If the pupils of Ash need a school it should be in Ash. I have pointed out before that there are a number of potential building sites available in Ash and Tongham all which are marked for development in the present plan. For some reason the borough wishes to create new green belt in Ash and has set aside an area twice the size of the land they seek to use in Normandy.
There is plenty of room for a secondary school with good transport connections and infrastructure, and loads left over. You cannot argue that exceptional circumstances arise on the basis of school need for children in Ash when you refuse to develop land available to you on their doorstep.
I do not deny the people of Ash their desire for green space but they have the infrastructure in place already. The residents of Normandy spoke very clearly about why they moved here. It was to give their children the opportunity of growing up in the green belt.
I am not a Nimby. We built 10 per cent additional homes in Normandy during the last plan. Affordable homes for people with connections to our area and others by using infill sites sensitively. I am happy for that to go on and believe all are, who live here. We want homes for our elderley and our children, the same as everyone.
Ben Paton
May 8, 2016 at 9:38 pm
Isn’t it about time Guildford Borough Council set out the “exceptional circumstances” which would justify creating new green belt exclusively for Ash & Tongham?
Isn’t it necessary to be consistent – to apply policy rationally? How can green belt be destroyed in other parts of the borough on the basis of housing need (which is not even supported by a disclosed and objective demographic model) while it can be created in Ash? Is the housing need any less in Ash than elsewhere? Have the landowners who are to be deprived of their sustainable development rights in Ash been consulted about this?
John Ferns
May 9, 2016 at 5:40 pm
In response to Peta Malthouse, I am delighted she does not deny us ‘Ash/Tonghamites’ our desire for green space; what little we had that defined our two communities, has already been claimed in the course of the last 2 years.
What I would take issue with, is her assertion that we ‘have the infrastructure in place already’. We haven’t.

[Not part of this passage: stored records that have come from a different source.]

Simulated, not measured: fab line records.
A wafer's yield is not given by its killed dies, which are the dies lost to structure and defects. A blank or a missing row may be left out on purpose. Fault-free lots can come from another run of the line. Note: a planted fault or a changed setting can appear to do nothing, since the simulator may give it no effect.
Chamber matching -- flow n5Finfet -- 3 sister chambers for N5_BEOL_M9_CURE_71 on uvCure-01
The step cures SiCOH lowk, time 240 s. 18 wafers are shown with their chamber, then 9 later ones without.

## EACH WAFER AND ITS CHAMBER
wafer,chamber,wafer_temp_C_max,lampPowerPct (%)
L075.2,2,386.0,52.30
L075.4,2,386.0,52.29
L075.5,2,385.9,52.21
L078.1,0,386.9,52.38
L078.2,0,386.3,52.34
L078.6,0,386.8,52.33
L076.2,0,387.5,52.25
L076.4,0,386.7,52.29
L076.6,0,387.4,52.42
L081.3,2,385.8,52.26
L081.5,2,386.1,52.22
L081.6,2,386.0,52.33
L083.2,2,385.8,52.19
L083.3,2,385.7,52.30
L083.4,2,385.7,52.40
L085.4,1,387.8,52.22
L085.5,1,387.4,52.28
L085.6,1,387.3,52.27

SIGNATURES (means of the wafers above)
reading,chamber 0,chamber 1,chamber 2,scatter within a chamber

We are right on a county/local authority boundary and will be directly affected by Rushmoor borough’s development on surplus army land less than two miles away in Aldershot. This is well underway and will add 4,500 homes and which can only only add to the pressures on the local road network.
As for housing allocations, 1,326 homes are allotted to Ash/Tongham under the revised plan. What may not widely be appreciated is that 634 of them have already received planning permission and are in the process of construction, with another 55 under decision of an appeal inquiry in 10 days time. A further 265 homes are in the process of ‘determination’ with our local planning authority.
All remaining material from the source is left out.